So, there's a lot to unpack here...

The feedparser.parse function returns this massive dictionary, so I'll start by isolating the keys of this dictionary to determine, which have the data we want: the release date, show description, and mp3 URL.

We'll also use the json module to pretty print this jumbled mess of data...

In [3]:
feed.keys()

dict_keys(['feed', 'entries', 'bozo', 'headers', 'href', 'status', 'encoding', 'version', 'namespaces'])

In [4]:
import json

In [5]:
print(json.dumps(feed['entries'], sort_keys=True, indent=2))

[
  {
    "author": "NPR",
    "author_detail": {
      "name": "NPR"
    },
    "authors": [
      {
        "name": "NPR"
      }
    ],
    "content": [
      {
        "base": "https://www.npr.org/rss/podcast.php?id=510318",
        "language": null,
        "type": "text/plain",
        "value": "What have police learned about Stephen Paddock's cache of weapons and preparations for the mass shooting he carried out in Las Vegas? And how might that massacre shape the debate around gun control?"
      },
      {
        "base": "https://www.npr.org/rss/podcast.php?id=510318",
        "language": null,
        "type": "text/html",
        "value": "What have police learned about Stephen Paddock's cache of weapons and preparations for the mass shooting he carried out in Las Vegas? And how might that massacre shape the debate around gun control?"
      }
    ],
    "guidislink": true,
    "id": "https://www.npr.org/rss/05e760c0-76d4-49ab-907a-0f949c0f45ff",
    "image": {
      "href": 

In [6]:
print(json.dumps(feed['feed'], sort_keys=True, indent=2))

{
  "author": "NPR (podcasts@npr.org)",
  "author_detail": {
    "email": "podcasts@npr.org",
    "name": "NPR"
  },
  "authors": [
    {
      "email": "podcasts@npr.org",
      "name": "NPR"
    }
  ],
  "generator": "NPR API RSS Generator 0.94",
  "generator_detail": {
    "name": "NPR API RSS Generator 0.94"
  },
  "image": {
    "href": "https://media.npr.org/assets/img/2017/03/21/upfirst_sq-ffcb53c89446b62b66fefb97b9356ad49b31bc5d.png?s=200",
    "link": "http://www.npr.org/programs/morning-edition/",
    "links": [
      {
        "href": "http://www.npr.org/programs/morning-edition/",
        "rel": "alternate",
        "type": "text/html"
      }
    ],
    "title": "Up First",
    "title_detail": {
      "base": "https://www.npr.org/rss/podcast.php?id=510318",
      "language": null,
      "type": "text/plain",
      "value": "Up First"
    }
  },
  "itunes_block": 0,
  "language": "en-us",
  "link": "http://www.npr.org/programs/morning-edition/",
  "links": [
    {
      "hr

## Data Uncovered

So, the 'entries' and 'feed' keys provide us with all the data that we need. Both the 'entries' and 'feed' keys possess dictionary values of their own. Within those value dictionaries we uncover podcast name, release date, show description and mp3 URL

Using list indexing we are grabbing the first [0] element as it will always be the most recent.

In [7]:
# podcast name
print(feed['feed']['title'])

Up First


In [8]:
# release date
print(feed['feed']['updated'])

Wed, 04 Oct 2017 05:45:00 -0400


In [9]:
# show description
print(feed['entries'][0]['content'][0]['value'])

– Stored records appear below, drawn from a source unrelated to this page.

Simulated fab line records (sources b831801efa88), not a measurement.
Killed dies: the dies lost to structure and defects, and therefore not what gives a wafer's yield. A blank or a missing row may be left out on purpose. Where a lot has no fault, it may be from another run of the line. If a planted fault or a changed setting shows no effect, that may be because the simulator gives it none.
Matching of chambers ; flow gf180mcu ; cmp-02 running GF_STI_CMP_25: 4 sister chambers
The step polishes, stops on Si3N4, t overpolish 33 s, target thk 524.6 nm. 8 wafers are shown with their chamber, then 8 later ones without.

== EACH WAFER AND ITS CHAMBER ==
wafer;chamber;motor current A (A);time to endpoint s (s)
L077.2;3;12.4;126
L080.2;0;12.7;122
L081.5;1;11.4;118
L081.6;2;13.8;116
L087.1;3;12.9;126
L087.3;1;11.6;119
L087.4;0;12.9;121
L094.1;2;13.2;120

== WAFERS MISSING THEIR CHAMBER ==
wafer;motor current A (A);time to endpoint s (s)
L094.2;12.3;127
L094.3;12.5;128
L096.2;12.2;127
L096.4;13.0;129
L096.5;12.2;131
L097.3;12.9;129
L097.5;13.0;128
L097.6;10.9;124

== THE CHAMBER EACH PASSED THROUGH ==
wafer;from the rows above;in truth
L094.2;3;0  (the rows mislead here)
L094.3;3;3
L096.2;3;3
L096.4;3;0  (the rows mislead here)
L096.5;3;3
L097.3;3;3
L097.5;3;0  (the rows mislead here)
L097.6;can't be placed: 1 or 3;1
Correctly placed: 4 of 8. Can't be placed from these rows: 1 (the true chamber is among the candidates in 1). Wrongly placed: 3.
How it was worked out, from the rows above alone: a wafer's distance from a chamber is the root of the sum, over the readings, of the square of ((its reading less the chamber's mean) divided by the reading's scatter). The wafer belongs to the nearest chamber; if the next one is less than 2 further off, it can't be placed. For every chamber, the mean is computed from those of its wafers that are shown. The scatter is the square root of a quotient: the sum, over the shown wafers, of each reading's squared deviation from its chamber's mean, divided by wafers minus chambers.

What have police learned about Stephen Paddock's cache of weapons and preparations for the mass shooting he carried out in Las Vegas? And how might that massacre shape the debate around gun control?


In [10]:
# mp3 URL
print(feed['entries'][0]['links'][0]['href'])

https://play.podtrac.com/npr-510318/npr.mc.tritondigital.com/NPR_510318/media/anon.npr-mp3/npr/upfirst/2017/10/20171004_upfirst_100417upfirst.mp3?orgId=1&d=762&p=510318&story=555523076&t=podcast&e=555523076&ft=pod&f=510318


## Downloading Data

Now we can use the urllib package to retrieve that mp3 podcast file and we can simply store the text values as variables to keep records and/or use as filenames

In [11]:
import urllib

In [12]:
podcast_url = feed['entries'][0]['links'][0]['href']

In [13]:
urllib.request.urlretrieve(podcast_url, 'upfirst_10_04_2017.mp3')

('upfirst_10_04_2017.mp3', <http.client.HTTPMessage at 0x7f64973f3780>)

## Other RSS NPR Podcasts

Earlier, I mentioned that I was able to get 24 other podcast IDs. Let's see how that works. 

I noticed that the podcasts on the [NPR directory site](http://www.npr.org/podcasts/) displayed a '5103##' id so we'll let Python do the work and find some IDs and podcasts.

In [14]:
# create an empty dict to store IDs and podcast names
npr_podcasts = {}

for i in range(510300, 510400):
    try:
        feed = feedparser.parse('https://www.npr.org/rss/podcast.php?id={}'.format(str(i)))
        # store the podcast name as the key, as it's easier to search
        npr_podcasts[feed.feed.title] = i
    except:
        pass
print(npr_podcasts)

{'Cabinet of Wonders': 510300, 'Crosscurrents': 510301, 'Barbershop from Tell Me More': 510302, 'How To Do Everything': 510303, 'Song Travels Express': 510304, 'Alt.Latino': 510305, 'Tiny Desk Concerts - Audio': 510306, 'Invisibilia': 510307, 'Hidden Brain': 510308, 'Bullseye with Jesse Thorn': 510309, 'NPR Politics Podcast': 510310, 'Embedded': 510311, 'Code Switch': 510312, 'How I Built This with Guy Raz': 510313, 'The Big Listen': 510314, 'Radio Ambulante': 510315, '1A': 510316, "It's Been a Minute with Sam Sanders": 510317, 'Up First': 510318, 'NPR News Now': 510320, 'Wow in the World': 510321, 'Live from the Poundstone Institute': 510322, "What's Good with Stretch & Bobbito": 510323, 'Rough Translation': 510324}


## Next Steps: Playing mp3 as Alarm

So, I've figured out how to find and extract the details I want from the NPR site. Now, to figure out how to make the mp3 play on my computer...

Setting up the alarm clock will be easy with cron.